Comment by ksymph

8 hours ago

Semi off-topic, but does anyone know of good resources for jj that don't assume git knowledge? Steve's and others are high quality, but often things are explained in terms of git equivalents or describe workflows that I struggle to fully understand the purpose of, as someone who knows only the barest basics of git necessary to work on personal projects.

If none exist, I think there's a great opportunity there, for anyone with the knowledge and motivation to make some absolute beginner guides. Already jj is infinitely more user-friendly, and as the tool matures, it isn't far fetched to think a new generation of programmers could go straight to jj without knowing their way around git first.

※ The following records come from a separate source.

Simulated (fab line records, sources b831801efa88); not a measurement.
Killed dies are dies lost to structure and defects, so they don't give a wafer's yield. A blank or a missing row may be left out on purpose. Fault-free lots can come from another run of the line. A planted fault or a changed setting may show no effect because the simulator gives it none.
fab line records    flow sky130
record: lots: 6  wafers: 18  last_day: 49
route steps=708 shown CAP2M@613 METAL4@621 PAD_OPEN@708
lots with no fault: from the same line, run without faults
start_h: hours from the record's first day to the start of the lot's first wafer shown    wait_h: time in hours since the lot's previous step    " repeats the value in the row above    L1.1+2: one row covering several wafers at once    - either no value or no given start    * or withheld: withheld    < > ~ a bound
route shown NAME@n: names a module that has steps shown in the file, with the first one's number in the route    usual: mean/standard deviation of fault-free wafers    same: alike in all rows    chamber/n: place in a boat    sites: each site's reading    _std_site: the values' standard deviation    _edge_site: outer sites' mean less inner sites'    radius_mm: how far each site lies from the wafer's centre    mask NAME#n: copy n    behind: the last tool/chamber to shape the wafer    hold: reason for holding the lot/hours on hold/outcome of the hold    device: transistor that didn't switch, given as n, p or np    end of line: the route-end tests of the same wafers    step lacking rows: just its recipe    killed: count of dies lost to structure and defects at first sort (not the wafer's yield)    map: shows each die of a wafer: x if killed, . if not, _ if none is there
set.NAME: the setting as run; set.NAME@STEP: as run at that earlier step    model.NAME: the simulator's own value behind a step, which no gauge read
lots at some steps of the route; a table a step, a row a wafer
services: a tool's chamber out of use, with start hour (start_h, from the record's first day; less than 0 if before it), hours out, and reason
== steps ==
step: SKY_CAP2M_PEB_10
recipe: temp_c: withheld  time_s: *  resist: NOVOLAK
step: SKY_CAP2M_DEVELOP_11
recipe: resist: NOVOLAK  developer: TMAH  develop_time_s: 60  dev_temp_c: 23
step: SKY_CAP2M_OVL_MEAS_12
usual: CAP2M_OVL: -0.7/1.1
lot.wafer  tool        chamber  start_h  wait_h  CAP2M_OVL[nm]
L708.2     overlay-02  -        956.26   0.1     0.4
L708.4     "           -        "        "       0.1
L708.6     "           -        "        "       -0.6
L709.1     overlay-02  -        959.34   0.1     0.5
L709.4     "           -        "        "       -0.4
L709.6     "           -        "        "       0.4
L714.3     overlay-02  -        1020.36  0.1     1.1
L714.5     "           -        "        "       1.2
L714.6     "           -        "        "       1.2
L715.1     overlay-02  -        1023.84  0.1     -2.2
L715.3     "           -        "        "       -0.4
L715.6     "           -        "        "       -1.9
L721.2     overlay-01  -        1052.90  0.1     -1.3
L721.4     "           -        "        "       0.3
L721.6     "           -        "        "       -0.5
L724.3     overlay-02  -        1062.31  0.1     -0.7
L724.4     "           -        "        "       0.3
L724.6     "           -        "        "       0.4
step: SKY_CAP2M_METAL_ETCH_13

I'm not immediately aware. There's a certain amount of git-ness embedded in it with it being a DAG, having commits, and being compatible with git remotes. And, since the industry still runs on git, most people will need to learn it somewhat, anyway.

Honestly, until JJ is 1.0, I wouldn't recommend it for beginners. There's significant changes happening to the interface still.

  • I've been using it in relatively the same way for a while now. The only meaningful changes were native support for `tug` and `absorb`, neither of which significantly changed my workflow.

    • eh, there have been a good amount of breaking changes. `-d`/`--destination` → `-o`/`--onto` (the former isn't yet deprecated though); deprecated `--allow-new` on push (or, forcibly making it the default for `--bookmark`); deprecated `jj bookmark track foo@bar` (and `jj bookmark track foo` having a really-weird system (I personally just call it broken, even though the behavior is intentional) of sometimes tracking the bookmark on all remotes; really I'd call jj's entire system of bookmark tracking/pulling/pushing quite incomplete outside of the trivial cases); various changed revset functions over time that break configs; and a really-annoying thing of `jj git fetch` sometimes abandoning ascendants of `@` leaving you in a confusing state (if not one with conflicts).

      It's certainly very usable despite all that, and the changes are simple enough to adapt to, but it's a pretty new thing.